Well done to the Authors Guild! Amazon revealed last night that the text-to-speech feature in the Kindle 2 will now be optional for publishers. The guild had been tenaciously fighting this feature, arguing that it had the potential to turn the Kindle 2 into a de-facto audiobook player. Right or wrong, Amazon has caved, and now publishers will be able to dictate whether or not the Kindle 2 is able to read aloud their books.
It seems to me that the Authors Guild should be thankful to Amazon for creating another viable place for its members’ books to be read—I’d consider buying a Kindle, but I tend to read a lot of university-published books (mainly esoteric history stuff) that simply aren’t available on Kindle. What really concerns me is that the guild was able to argue that the Kindle 2 had the potential to damage it vis-à-vis becoming an audiobook player; that’s something right out of Minority Report, no? I mean, I have the potential to become an astronaut, but we don’t see that happening, now do we?
As it stands, I say we cut the Authors Guild a little slack before freaking out and teasing them, “LOL THEY DON’T GET TECHNOLOGY”: these guys have been in the business of publishing books, true-to-life books, and I’m sure all this Kindle business is a little frightening to them. Give ‘em a little time to situate themselves.

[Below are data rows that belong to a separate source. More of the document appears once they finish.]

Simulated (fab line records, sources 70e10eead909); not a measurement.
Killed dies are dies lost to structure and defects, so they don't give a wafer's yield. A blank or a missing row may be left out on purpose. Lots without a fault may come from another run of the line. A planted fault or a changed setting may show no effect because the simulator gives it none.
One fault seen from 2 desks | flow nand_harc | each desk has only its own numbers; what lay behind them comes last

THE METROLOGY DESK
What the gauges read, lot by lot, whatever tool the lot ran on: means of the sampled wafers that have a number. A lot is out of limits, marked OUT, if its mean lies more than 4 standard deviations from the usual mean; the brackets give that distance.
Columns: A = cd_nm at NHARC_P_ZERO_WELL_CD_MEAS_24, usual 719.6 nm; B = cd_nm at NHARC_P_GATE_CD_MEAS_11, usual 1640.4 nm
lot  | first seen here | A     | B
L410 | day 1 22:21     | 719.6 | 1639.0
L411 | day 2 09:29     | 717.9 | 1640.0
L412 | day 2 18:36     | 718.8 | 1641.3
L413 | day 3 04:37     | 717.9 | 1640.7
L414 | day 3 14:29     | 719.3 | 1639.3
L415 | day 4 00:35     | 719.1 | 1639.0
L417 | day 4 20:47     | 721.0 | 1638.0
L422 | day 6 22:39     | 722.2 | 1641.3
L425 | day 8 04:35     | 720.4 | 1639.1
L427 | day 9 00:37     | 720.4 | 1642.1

This is the same as Amazon saying accessibility for blind people doesn’t matter any more. How terrible. Amazon shouldn’t have anything to fear if they kept the feature on for every book, as text-to-speech has been around for decades (or something along those lines) and the Authors Guild hasn’t complained about any of them until this one in the Kindle 2.
This test is an example.
Unbelivable!
Now, you have again a good reason to get a pirated copy instead of purchasing the original, where you get punished with some sort of protection, which hinders the Kindle to reach its full potential.
This is actually a horrible decision on Amazon’s part. This sets a precedent for future text-to-speech applications and puts an unfair restriction on them.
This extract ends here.